But that doesn’t help much Monday morning. Monday morning the Knicks face a 1-0 deficit in this best-of-seven first-round playoff series with the Hawks, and the biggest culprit was their best player. That isn’t how they draw it up in the fiction section.
In real life, it’s different.
In real life, Randle took 24 shots and he missed 18 of them. In real life Randle, who has been everything to the Knicks, was completely overshadowed by Atlanta’s Trae Young, who means everything to the Hawks. This time of the basketball calendar, that kind of thing matters in a way that can have grievous consequences.
Those consequences for the Knicks?
After 72 games of grinding, after 72 games of blood and sweat, hard work and relentless resilience, after all it took to earn home-court advantage in this series, that advantage is now gone. The Hawks won 107-105 despite the pleadings of the 15,047 who made the Garden roar again, despite the efforts of Randle’s teammates to have their star’s back.
The season doesn’t end because of this.
But it does suddenly have a feeling of DEFCON-3 attached to it.
“It’s a series, it’s not a one-game elimination,” Derrick Rose cautioned. “It’s not a play-in game.”
Julius Randle struggled for the Knicks tonight. NBAE via Getty Images
But for the Knicks there is an immediate sense of urgency. Game 2 will have a little something extra now: a must-have undertone, lest they head to Atlanta on Friday in an 0-2 hole. It will help if they play a better first quarter than they did Sunday, when it seemed the bright lights and the deafening din got to them a little bit, a touch of stage fright that put them in an immediate 12-point hole.
And it will really help if the Randle they came to know, love and rely upon so heavily makes a reappearance.
“I’ve got to figure it out a little bit,” Randle said. “I’ll adjust.”
Said Rose: “It’s his first time in the playoffs. He’ll figure it out.”

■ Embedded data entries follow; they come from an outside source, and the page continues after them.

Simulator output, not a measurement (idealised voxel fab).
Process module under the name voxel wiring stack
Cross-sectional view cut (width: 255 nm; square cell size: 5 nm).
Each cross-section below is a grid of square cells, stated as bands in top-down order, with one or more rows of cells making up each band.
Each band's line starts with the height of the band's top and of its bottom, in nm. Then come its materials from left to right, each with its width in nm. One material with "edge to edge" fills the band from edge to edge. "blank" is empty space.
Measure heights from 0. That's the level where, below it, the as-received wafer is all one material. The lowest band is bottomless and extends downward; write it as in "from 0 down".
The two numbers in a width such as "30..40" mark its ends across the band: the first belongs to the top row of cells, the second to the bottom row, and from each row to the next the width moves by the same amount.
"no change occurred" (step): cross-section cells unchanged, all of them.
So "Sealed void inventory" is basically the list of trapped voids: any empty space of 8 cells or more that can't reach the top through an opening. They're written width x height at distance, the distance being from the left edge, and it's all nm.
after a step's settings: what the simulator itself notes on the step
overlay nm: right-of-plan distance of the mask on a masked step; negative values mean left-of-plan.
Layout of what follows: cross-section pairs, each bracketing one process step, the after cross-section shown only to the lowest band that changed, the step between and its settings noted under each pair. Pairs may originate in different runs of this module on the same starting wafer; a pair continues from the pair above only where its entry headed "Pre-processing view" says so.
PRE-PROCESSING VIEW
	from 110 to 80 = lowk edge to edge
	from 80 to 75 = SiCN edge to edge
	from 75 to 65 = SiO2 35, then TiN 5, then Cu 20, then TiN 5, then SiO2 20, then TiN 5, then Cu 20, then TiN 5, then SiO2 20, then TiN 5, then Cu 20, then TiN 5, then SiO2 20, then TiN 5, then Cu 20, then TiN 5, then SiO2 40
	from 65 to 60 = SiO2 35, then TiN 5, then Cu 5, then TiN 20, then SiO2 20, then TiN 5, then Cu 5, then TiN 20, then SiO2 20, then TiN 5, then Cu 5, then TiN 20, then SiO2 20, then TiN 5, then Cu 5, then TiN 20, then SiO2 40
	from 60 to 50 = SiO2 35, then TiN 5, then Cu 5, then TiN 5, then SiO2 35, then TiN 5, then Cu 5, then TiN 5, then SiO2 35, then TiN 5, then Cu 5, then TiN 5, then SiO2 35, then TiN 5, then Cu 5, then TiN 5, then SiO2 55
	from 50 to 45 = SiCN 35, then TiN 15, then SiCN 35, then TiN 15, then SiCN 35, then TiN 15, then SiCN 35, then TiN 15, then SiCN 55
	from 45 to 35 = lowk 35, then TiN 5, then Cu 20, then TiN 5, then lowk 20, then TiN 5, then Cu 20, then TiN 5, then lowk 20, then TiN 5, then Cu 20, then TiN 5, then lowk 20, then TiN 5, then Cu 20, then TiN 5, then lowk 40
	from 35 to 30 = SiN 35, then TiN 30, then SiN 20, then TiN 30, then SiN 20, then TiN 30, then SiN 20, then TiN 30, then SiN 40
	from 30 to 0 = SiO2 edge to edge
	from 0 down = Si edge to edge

It is a testimony to what kind of a season Randle has had that even in a game that ranks near the bottom of the 72 he has played in this year, he still produced a double-double (15 points, 12 rebounds) and he still hit, had things broken a little differently, what could have been the biggest shot of the night, a high-arching 3 that gave the Knicks a 98-97 lead with just over two minutes to play.
But things didn’t break different. Young took over, scoring seven of his game-high 32 points from there, including the game-winning floater with 0.9 seconds to go. And there was one fatal bad bounce, a loose ball that pinballed from RJ Barrett’s hands to Bogdan Bogdanovic’s hands. If Barrett gains possession, the Knicks have the ball up 3 with less than a minute left.
He didn’t. Somehow the ball settled in Bogdanovic’s fingers, and somehow he was comfortably behind the line. He stroked it, and splashed it, a killer 3 that tied the game at 103 with 55 seconds left.
At the end, it was a long walk back to the train platforms and the parking garages for the hoarse masses. And it will be a long wait for Wednesday night for Randle. Knicks coach Tom Thibodeau thought he was too unselfish Sunday night. Randle thought that might’ve been so.
More to the point, he’d waited his whole life to participate in an NBA playoff game. When it arrived, the spirit was willing, and it fully embraced a fun, restorative night at the Garden. But his game was lacking. It happens. It just happened at the worst possible time.
“Trust the path,” Thibodeau said.
“I’m not making any excuses, I’ve got to be better,” Randle said. “And I will be better. I’ll leave it at that.”
It’s actually non-negotiable. These Knicks really do channel their fabled hit-the-open-man antecedents, they really are a whole far more accomplished than the sum of their parts. They’ve proved that across 72 games. But Randle is the one who makes that sum hum. A game like this is like the transmission falling out of your car. He’s got to be better.